Rest on Him

Last week I had the privilege of going away to Lithuania for three days with a small team to visit a youth centre in the city of Kaunas. The purpose of our trip was to build relationships with the youth centre, to share ideas on the work that we do and to strengthen one another through prayer and teaching. The connections with Lithuania came from a previous trip that some of the team had been on before as part of the Escape and Pray project from the student charity Fusion. (Check it out its amazing: Escape and Pray).

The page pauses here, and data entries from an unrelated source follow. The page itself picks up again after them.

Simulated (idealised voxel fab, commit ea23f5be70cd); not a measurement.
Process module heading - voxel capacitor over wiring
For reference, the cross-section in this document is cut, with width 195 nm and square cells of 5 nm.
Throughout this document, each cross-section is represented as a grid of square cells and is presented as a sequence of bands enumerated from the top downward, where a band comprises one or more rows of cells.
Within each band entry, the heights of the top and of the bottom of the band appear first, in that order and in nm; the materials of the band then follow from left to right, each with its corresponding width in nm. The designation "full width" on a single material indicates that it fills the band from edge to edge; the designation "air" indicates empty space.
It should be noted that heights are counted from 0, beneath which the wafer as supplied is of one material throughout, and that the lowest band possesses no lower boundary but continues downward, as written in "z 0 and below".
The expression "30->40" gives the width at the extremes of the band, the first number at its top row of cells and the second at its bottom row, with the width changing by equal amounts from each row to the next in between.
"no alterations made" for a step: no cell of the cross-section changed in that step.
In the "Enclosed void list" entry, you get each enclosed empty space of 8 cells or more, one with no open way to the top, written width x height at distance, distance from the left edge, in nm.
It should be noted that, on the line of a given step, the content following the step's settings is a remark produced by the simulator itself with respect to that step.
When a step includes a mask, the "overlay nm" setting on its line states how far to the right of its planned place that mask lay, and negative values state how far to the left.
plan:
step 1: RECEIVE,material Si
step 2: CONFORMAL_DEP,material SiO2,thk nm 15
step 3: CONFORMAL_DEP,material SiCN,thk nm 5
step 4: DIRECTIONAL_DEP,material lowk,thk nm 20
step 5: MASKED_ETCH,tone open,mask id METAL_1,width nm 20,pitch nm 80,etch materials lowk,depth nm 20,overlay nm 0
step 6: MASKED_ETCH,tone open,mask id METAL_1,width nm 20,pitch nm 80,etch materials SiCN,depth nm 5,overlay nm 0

While we were there I was encouraged to talk to the youth workers about the work they do in schools on relationships and sex education, especially since they have the same values of teaching about sex and its place in loving, healthy relationships. One area of work we also spent time discussing was mental health. There is a growing need, not just in the UK but across Europe and the world, to challenge the stigma surrounding Mental Health and support those who are struggling. We spent a lot of time praying with students who were struggling with the pressures of their assignments and exams. There was, however, another trend that I noticed. A lot of the students who came for prayer were putting a lot of pressure on themselves to do the right thing after their studies were over. These worries were not just reserved for the students though, a lot of youth workers we spoke to were sharing similar stories, of wanting to be doing the right thing for God. Worries for their futures, worries for their relationships, and worries that they would make the right decision in what they do in life. That’s a lot of worry! I noticed there was a fear of making the wrong choice or of failure.

On reflection I wondered, do we have similar worries, and do we inadvertently put the same pressures onto our young people. Sometimes in Christian groups, it's possible to use verses like Jeremiah 29.11, ‘For I know the plans I have for you,” declares the Lord, “plans to prosper you and not to harm you, plans to give you hope and a future’, out of context and in so doing create a gospel of ‘everything is going to be OK, all the time'. Do we communicate that a life of faith involves God having a path directly laid out before us and we just need to pray hard enough so that God will reveal that to us? If this is the case, we can end up living in our own strength, defining our own path, and not relying on Jesus, worried about achieving this standard. Or, if we understand a life of faith as what we do for God rather than what we do with God, we can become legalistic and miss out on a relationship with him by striving for something that we don’t need to. Hopefully this isn’t the case, but it is helpful to be aware of. Rather than spending all our energy pursuing God on knowing every detail of his plan for us, we need to encourage our young people in Christian groups to use time to rest on him, be still, and simply know that he is God. If this is our starting point, then we can experience more of God’s grace; for when we inevitably make mistakes, we know that we can rest on the one who restores us and brings us life in abundance.